Tinder is no longer the Tinder you've grown to simultaneously love and hate. On Wednesday, Nov. 11, the app released an update that changes the way you'll swipe forever -- changes that are meant to "empower users to make even more meaningful connections," according to Tinder's blog.
If you know anything at all about Tinder, you know it's the most efficient way to find someone to hook up with. There are entire social media accounts -- see exhibit A, exhibit B and exhibit C as examples -- dedicated to documenting the corny pickup lines and sleazy comments that can happen when you swipe right. Fortunately, the new update introduces several features that make the dating/hookup app far less creepy and more appealing to those who are worried about feeling safe while swiping.
Here's a breakdown of the update:
Your employment and education info is now public.

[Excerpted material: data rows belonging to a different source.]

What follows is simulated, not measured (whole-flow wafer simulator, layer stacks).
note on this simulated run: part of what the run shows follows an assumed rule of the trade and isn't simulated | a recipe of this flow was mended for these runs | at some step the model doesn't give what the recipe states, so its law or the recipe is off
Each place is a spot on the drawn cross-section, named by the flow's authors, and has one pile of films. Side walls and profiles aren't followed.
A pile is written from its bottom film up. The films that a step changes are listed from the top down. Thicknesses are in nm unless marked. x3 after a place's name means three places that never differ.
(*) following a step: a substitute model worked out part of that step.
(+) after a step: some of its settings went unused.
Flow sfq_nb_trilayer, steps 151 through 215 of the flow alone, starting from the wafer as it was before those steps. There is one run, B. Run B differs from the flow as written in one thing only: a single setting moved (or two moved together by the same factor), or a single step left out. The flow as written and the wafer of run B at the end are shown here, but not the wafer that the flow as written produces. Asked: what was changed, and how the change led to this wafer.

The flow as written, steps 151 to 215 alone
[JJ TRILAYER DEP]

The biggest change is that you can now see where people work and where they went to school as you swipe through your queue. This addition, Tinder's most-requested feature, significantly reduces the anonymity of arguably the most anonymous dating app in existence (aside from Craigslist's Missed Connections page, if that counts). This means users will be far less likely to send you unsolicited eggplant emojis, because now there's more accountability for what you say on the app. If someone messages you something vulgar, you know exactly who they are and who their employer is. And if you want to keep your work and education info private from fellow Tinderfellas and Tinderellas, manually remove it from your profile. When you update the app, it automatically imports this info from your Facebook.
You can choose a Tinder username and share your profile anywhere online.
Just like you have Twitter and Instagram handles you link out to on your website or whatever, now you can link out to your Tinder profile. You pick your username, then tweet out your profile so that the whole world can see it if, y'know, that's something you're into. Thankfully this feature is 100% optional, so you can keep your adventures in Tinderland private if you prefer.
You'll know when you've got something ~extra special~ in common with someone.
When you're mindlessly scrolling through your queue, it's easy to swipe past someone you've previously crossed paths with. Maybe you went to the same school or interned at the same company. Now Tinder will highlight these shared interests so that if you do match, you've got something in common to get the conversation started.
Moments are gone.
This was probably for the best, to be honest. Snapchat already has the look-at-this-cool-thing-I'm-doing-right-now humblebragging thing covered.
You can no longer see when a user has last logged on.
Again, this is probably for the best. Now you can't stalk your former or current flame to see if they're swiping away behind your back. It's always discouraging to go on an awesome date and then check their profile to see they logged on immediately after hanging out with you. Womp.
Other less earth-shattering but still useful changes include a revamped algorithm, a redesigned match list that makes it easier to see who you've recently matched with and the ability to search for and message your matches from your iPhone's home screen (but only if you've downloaded iOS 9).
These additions come after Tinder introduced the Super Like, aka the elusive *up* swipe, in September. It's a clearly a critical time for dating apps in general, since competitors like Hinge recently dropped an update that requires matches to message each other within 24 hours. Whatever app(s) you use, get your swiping thumbs ready.